JR: They're really good at rebranding, so they re-branded in the '90s through the militia movement. And what you saw was the militia people that began to emerge, and even testify, believe it or not, after Oklahoma City, they testified... They were invited to Capitol Hill to testify about being militia men. These were white supremacists. Some of these people were Christian identity... Hardcore Neo-Nazi, Christian identity types, but nobody knew that in the government and they had rebranded as patriots. And so I think it's important to look at even the terminology that's used today, it's the same as was... The whole Patriot movement in the terminology is exactly the same as it was in the 1990s, and so I think that's sort of a pivotal time, but I also agree that it has moved far beyond that point.

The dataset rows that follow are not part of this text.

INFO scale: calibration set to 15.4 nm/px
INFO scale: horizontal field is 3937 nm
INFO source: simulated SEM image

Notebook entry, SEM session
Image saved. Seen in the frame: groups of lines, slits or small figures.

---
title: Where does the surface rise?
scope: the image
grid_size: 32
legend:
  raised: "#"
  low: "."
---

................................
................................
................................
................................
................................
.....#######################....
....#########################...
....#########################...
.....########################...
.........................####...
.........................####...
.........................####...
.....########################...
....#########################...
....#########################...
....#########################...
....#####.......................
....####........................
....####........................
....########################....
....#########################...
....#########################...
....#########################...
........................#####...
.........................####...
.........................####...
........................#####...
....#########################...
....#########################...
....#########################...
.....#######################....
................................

JA: So Heidi and Janet, thanks for setting the stage with this shifting and evolving threat landscape that stretches back 20, 30, 40 years, depending on when you pick up your analytic framework. So let's fast forward to where we are now here, what? It's March 29th, almost three months after the events of January 6th, it's hard to believe it's been three months, but with a little bit of perspective now behind us, Janet first, series of questions to you, just on the events of the 6th. So what is the best way that you would describe or think about the events of the 6th at the Capitol and related to this as you think about that first question, would you agree with FBI Director Wray's assertion that... 'Cause he testified to this a few weeks ago, that the violence that day, at least from the FBI's perspective, did seem to fit a definition of domestic terrorism.
JR: Did or did not?
JA: Did. That's what he...
JR: Yeah. I think that... I'm gonna take a contrarian stance. I'm uncomfortable at this point after a 20-year war on terror with the word terrorism and I think this was political violence for sure, or politically motivated violence. And I think certainly it meets the definition of domestic terrorism. I worry about the push towards domestic terrorism legislation and a new war on domestic terrorism that I think could be devastating from a civil liberties perspective, and unneeded in certain ways. But yeah, I think certainly it meets the definition. I don't think that everybody who attacked the Capitol or was part of the mob or who was arrested, I don't think every single one of them is a domestic terrorist, by the way, I think there were some that definitely are very violent people that need to be prosecuted under those kinds of laws. But I think there were a number of people that I think got swept in, and I think that it would... There's so many of these cases, and I think it's probably worth really taking a look at. Anybody who went in there deserves some form of punishment, but I don't think every single one of them has to be considered a terrorist.
JA: So picking up on that, one of your points so what judgments can we draw from this vast pool of people now over... The number seems to be changing every week, but at least 300 people charged or arrested in the aftermath of the 6th, so can you try to shed some insight on the diversity of the pool of people who at least fit within that category, that's not the totality of the people there, but these are just the people who have been arrested or charged with crimes.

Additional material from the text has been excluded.